|
|
Cousin Ricky <ric### [at] yahoocom> wrote:
> On 2021-04-06 10:53 AM (-4), Kenneth wrote:
> >
> > ...What I meant to say was,
> >
> > "(With the correct solution again being to pre-#declare it as
> > ----> srgb <104,230,75> <----
> > and *then* to divide that by 255 [within the object or light]?)"
>
> Wrong, wrong, wrong! <104,230,75> is outside the sRGB domain, so you
> must divide it by 255 before applying the srgb keyword. The expression
> srgb <104,230,75> / 255
> accomplishes this because, as previously discussed, the numeric
> expression is evaluated before the sRGB to linear conversion is applied.
Ah, yes. I understand now. The sRGB domain needs to be 0.0-1.0. Thanks!
>
> If your color comes from function eval_pigment(), you must skip steps 1
> /and/ 2. Such colors are already within POV-Ray's working space, and
> starting with POV-Ray 3.7, this includes image maps.

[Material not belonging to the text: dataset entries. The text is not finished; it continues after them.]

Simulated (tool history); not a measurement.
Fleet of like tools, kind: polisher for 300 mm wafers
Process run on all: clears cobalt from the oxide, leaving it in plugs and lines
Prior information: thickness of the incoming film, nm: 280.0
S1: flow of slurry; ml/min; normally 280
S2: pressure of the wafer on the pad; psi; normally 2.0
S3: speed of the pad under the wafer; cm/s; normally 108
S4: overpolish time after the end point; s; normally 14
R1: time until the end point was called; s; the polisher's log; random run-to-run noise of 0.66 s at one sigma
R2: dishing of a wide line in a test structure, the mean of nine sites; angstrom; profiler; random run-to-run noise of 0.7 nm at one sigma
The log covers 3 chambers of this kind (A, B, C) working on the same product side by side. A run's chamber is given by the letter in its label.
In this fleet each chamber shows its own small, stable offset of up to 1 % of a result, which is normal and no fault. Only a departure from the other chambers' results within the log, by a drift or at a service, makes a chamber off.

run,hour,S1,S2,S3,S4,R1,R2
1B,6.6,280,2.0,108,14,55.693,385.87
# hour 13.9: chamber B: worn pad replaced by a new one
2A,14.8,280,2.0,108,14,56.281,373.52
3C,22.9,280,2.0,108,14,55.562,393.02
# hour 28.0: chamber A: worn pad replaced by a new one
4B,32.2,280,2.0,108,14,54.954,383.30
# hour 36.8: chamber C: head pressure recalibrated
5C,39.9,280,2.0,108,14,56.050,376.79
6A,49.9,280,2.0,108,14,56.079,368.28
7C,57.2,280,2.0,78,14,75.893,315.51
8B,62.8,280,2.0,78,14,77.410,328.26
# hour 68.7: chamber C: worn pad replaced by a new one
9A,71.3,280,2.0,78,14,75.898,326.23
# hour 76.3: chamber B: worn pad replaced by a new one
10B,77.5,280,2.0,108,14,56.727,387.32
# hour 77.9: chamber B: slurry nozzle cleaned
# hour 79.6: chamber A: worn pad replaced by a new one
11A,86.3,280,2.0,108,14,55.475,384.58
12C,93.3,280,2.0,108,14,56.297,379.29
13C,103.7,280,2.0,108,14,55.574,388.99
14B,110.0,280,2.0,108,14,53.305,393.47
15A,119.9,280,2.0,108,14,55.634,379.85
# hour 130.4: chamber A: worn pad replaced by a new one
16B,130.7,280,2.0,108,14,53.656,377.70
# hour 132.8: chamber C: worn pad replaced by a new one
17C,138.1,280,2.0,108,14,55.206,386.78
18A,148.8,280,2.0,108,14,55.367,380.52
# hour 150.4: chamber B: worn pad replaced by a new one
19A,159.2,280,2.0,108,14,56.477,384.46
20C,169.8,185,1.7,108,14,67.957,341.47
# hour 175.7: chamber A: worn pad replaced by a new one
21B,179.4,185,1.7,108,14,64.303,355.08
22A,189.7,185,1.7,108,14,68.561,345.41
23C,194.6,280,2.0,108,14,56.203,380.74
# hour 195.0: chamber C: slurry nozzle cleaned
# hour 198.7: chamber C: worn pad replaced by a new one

Yep, I already understood that to be the case. As the docs say, "When
interpreting such values as a vector or accessing individual components, you
will get the linear values..."
>
> If you are starting with a fractional literal such as <.7,.8,.9>, then
> I'm with Ive: I don't know why you'd want to mess with non-linear
> encoding at all. Just start with a literal triplet that looks correct
> with the rgb keyword.
You're correct, of course. In my case, I was pulling in RGB colors from an *old*
scene-- circa v3.5 or 3.6-- that I used to mistakenly run with an assumed_gamma
of 2.2(!), just to get the rgb colors there to 'look' the way I thought they
should. Some were of the form <.7,.8,.9>, some as like <104,230,75>/255. That
was way before the 'srgb' keyword was introduced, and before I started correctly
using assumed_gamma 1.0. So I'm updating the old colors to srgb now, to try and
reproduce some semblance of what I saw in the old days.